Allowing government actors to decide where humanitarians can or cannot go and allowing governments to impose military escorts as a condition for protection might well protect humanitarian workers, kills the very principles of humanitarian assistance and that is what the current Burmese regime is doing. The Tatmadaw and the generals are too naive to understand that respect and non-aggression toward humanitarian assistance is needed in the conflict areas. Humanitarian aid workers are not volunteering for martyrdom. Refusing the humanitarian aid or persecuting the aid workers and looting the aid for the solders as they often do made the Burmese Tatmadaw not a warring party but criminals. When the civilized community requested the Tatmadaw protect the humanitarian assistance they are simply requesting them to live up to their commitment to create a space in which humanitarian assistance can operate. Is that such an impossible demand?

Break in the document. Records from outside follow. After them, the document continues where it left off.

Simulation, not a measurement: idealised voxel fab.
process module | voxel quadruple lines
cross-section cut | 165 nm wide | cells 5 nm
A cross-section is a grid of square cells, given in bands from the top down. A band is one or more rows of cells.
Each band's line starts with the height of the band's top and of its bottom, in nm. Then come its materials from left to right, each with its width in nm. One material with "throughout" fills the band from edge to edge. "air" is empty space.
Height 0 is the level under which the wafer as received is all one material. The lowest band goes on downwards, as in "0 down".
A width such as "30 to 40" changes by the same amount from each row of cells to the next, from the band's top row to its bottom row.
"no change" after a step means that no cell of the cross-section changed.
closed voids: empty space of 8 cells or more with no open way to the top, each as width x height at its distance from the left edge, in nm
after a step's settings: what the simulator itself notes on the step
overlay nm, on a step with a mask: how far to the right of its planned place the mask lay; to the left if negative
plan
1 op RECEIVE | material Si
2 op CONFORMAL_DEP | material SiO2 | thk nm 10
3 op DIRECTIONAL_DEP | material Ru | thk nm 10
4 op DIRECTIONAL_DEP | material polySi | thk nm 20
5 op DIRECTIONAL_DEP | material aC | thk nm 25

The UN Security Council doesn’t ask for that much effort on the part of states. What it does urge is that states do not allow crimes against humanitarian workers to go unpunished. Humanitarian aid organizations are not asking for so much. They are just requesting safety guarantees from Tatmadaw not to commit crimes against humanitarian assistance and workers, and if some captains do commit such crimes as they often do don’t let them go unpunished. It’s an essential condition to ensuring that the people needing humanitarian assistance receive it. Lynn Yoshikawa from Refugees International, an independent humanitarian advocacy organization based in Washington, DC, recently completed an assessment after visiting Myitkyina, Pa An and Moulmein said ,
“Refugees International is really worried over the security of the workers and internally displaced persons (IDPs), thousands of those are living in insufficient camps in areas where the sanctuaries are sandwiched between the Kachin freedom fighters and the Tatmadaw.”
It seems that when confronting horrible conditions and repressive Burmese governments, humanitarian organizations in Burma are faced with the decision of observing silence in order to have continued access to populations versus publically denouncing what is going on and risking expulsion. The Burmese regime is preventing aid organizations from having access to the Internally Displaced Persons camps. There is little respect for humanitarian organizations in the eyes of the Burmese and even the International Committee of the Red Cross is heavily restricted. Ultimately the best balance is for humanitarian organizations to carefully vocalize their opposition – mainly through encouraging the international community to continue pressuring the government – without a dramatic head-on confrontation that jeopardizes the humanitarian space in the country. Or otherwise the new quasi Civilian government just like the previous Junta will continue to wage war against humanitarianism.